An attempt at Minglig Sar

Published September 28, 2011

In August 2011 two of my friends and I, lured by the promise of adventure and a desire to escape the city, travelled to the distant Shimshal Valley to attempt the 6,050m high summit of Minglig Sar, a trekking peak in the Pamirs.

For, Babar and Asad and I, the journey began in Karachi and ended in the small picturesque town of Hunza after the last leg of our journey – a 24 hour bus ride over the Karakoram Highway (KKH).

Once in Karimabad, we ran about trying to buy last minute supplies: spare parts for kerosene stoves, kerosene, can openers and such while also coordinating with our guide Naimat. He was to lead us back to his home in Shimshal, from where we would set out for a 10 day trek into the Pamirs and hopefully, to the summit of Minglig Sar.

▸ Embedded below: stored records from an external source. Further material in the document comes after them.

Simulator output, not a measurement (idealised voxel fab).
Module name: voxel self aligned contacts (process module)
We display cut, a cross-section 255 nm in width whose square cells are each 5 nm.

To get to Shimshal, we first had to cross the Attabad Lake which was created after a massive landslide in January 2010. The 21km long lake serene body of water has added to the locals’ difficulties. Since transportation is now dependent on boats, the cost of travel and living has gone up.

On the way to Shimshal, we passed by the Tupopdan Peaks, also known as the Passu Cathedrals. The sun-drenched mountains stand aloof at one end of the lake. It took us an entire day to move from Hunza, over Attabad Lake to Passu and then to Shimshal Village.

We spent most of the night in Shimshal creating porter loads of 20kg each which were to be carried by our porters for the next 10 days over very difficult terrain. We soon realised we were drastically overweight and some very serious ‘load shedding’ ensued that night. We dropped some kerosene, a spare tent, almost all our canned fruit and much of our stock of noodles and soup. We had borrowed the stoves and tents from the LUMS Adventure Society and hadn’t had time to test them out. We worried silently about taking this untested equipment into the Karakoram. There is nothing out there but rock and mountain and a leaky tent at 6000 meters is no fun at all.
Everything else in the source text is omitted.